A Lyapunov Theory-Based Neural Network Approach for Face Recognition

Introduction

Automatic recognition of human faces in dynamic environments has gained a great deal of interest from the communities of image processing, pattern recognition, neural network, biometric and computer vision in the past couple of decades. The active research in face recognition has stimulated the rapid development of numerous applications, including access control, human computer interfaces, security and surveillance, e-commerce, etc. In this chapter, we first give an overview of face recognition. In general, research on face recognition can be grouped into two categories: (i) feature-based approaches and (ii) holistic approaches. Feature-based approaches extract local features such as eyes, nose, mouth and so on to perform spatial face recognition while holistic approaches match the faces as a whole for recognition (Mian, 2007).

Recently, artificial neural networks (ANNs) have been widely applied in face recognition for the reason that neural network based classifiers can incorporate both statistical and structural information to achieve better performance than the simple minimum distance classifiers (Chellappa et al., 1995). There are two structures of ANNs commonly in use, namely Multilayered neural network (MLNN) and Radial Basis Function neural network (RBF NN). MLNNs are popular in face recognition due to their good learning generalization for complex problems (Jain et. al., 1999). The conventional training of MLNNs is mainly based on optimization theory. In order to search an optimal solution for MLNNs, a number of weight updating algorithms have been developed. The gradient-based backpropagation (BP) training algorithms are widely used (Valentin et al., 1994). It is well-known that gradient-based BP training algorithms may have a slow convergence in practice. The search for the global minimum point of a cost function may be trapped at local minima during gradient descent. Furthermore, the global minimum point may not be found, if the MLNN has large bounded input disturbances. Therefore, fast error convergence and strong robustness of the MLNN with the gradient-based BP algorithms may not be guaranteed.

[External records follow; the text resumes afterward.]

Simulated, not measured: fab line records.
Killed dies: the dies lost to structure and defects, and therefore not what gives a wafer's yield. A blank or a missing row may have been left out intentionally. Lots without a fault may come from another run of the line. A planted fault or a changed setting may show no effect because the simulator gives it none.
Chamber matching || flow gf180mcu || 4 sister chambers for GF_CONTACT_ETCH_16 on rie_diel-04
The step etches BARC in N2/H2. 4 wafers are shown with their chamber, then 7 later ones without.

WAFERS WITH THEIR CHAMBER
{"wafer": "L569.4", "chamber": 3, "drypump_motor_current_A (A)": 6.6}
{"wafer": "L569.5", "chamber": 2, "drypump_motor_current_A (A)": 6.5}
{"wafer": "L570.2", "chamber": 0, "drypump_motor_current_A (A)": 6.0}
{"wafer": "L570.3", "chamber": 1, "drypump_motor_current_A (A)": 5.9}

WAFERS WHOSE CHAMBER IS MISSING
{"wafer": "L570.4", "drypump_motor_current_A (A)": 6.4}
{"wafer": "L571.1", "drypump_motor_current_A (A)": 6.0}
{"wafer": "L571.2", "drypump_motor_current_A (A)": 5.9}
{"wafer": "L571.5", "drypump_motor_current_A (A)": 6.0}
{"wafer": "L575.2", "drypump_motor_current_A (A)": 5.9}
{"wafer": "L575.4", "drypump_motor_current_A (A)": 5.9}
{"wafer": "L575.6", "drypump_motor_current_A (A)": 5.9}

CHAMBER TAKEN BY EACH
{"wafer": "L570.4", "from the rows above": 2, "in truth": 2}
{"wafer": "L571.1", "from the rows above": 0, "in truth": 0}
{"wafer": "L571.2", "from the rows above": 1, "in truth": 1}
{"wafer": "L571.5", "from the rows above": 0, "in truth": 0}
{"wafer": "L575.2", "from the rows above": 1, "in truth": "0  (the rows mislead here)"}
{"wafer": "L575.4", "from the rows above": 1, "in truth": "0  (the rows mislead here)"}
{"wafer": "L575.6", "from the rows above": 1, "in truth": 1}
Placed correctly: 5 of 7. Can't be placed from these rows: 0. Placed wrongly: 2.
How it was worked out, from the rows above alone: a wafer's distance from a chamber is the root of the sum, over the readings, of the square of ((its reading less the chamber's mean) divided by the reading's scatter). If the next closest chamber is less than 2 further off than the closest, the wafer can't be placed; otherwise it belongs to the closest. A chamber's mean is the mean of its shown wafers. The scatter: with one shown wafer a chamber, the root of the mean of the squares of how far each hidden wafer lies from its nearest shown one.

Alternatively, RBF NNs have been applied to many engineering and scientific applications including face recognition (Er et al., 2002; Yang & Paindavoine, 2003). RBF NNs possess the following significant properties: (i) universal approximators (Park & Wsandberg, 1991), and (ii) simple topological structure (Lee & Kil, 1991) which allows straightforward computation using a linearly weighted combination of single hidden-layer neurons. Due to the linear-weighted combiner, the weights can be determined using least mean square (LMS) and recursive least square (RLS) algorithms. However, these algorithms suffer from several drawbacks and limitations. LMS is highly dependent on the autocorrelation function associated with the input signals and slow convergence. RLS, on the other hand, provides faster convergence but it depends on the implicit or explicit computation of the inverse of the input signal's autocorrelation matrix. This not only implies a higher computational cost, but it can also lead to instability problems (Mueller, 1981). Other gradient search-based training algorithms also suffer from the so-called local minima problem, i.e., the optimization search may stop at a local minimum of the cost function in the weight space if the initial values are arbitrarily chosen. For example, the cost function has a fixed structure in the weight space after the expression of the cost function is chosen. The parameter update law is only a means to search for the global minimum and is independent of the cost function in the weight space.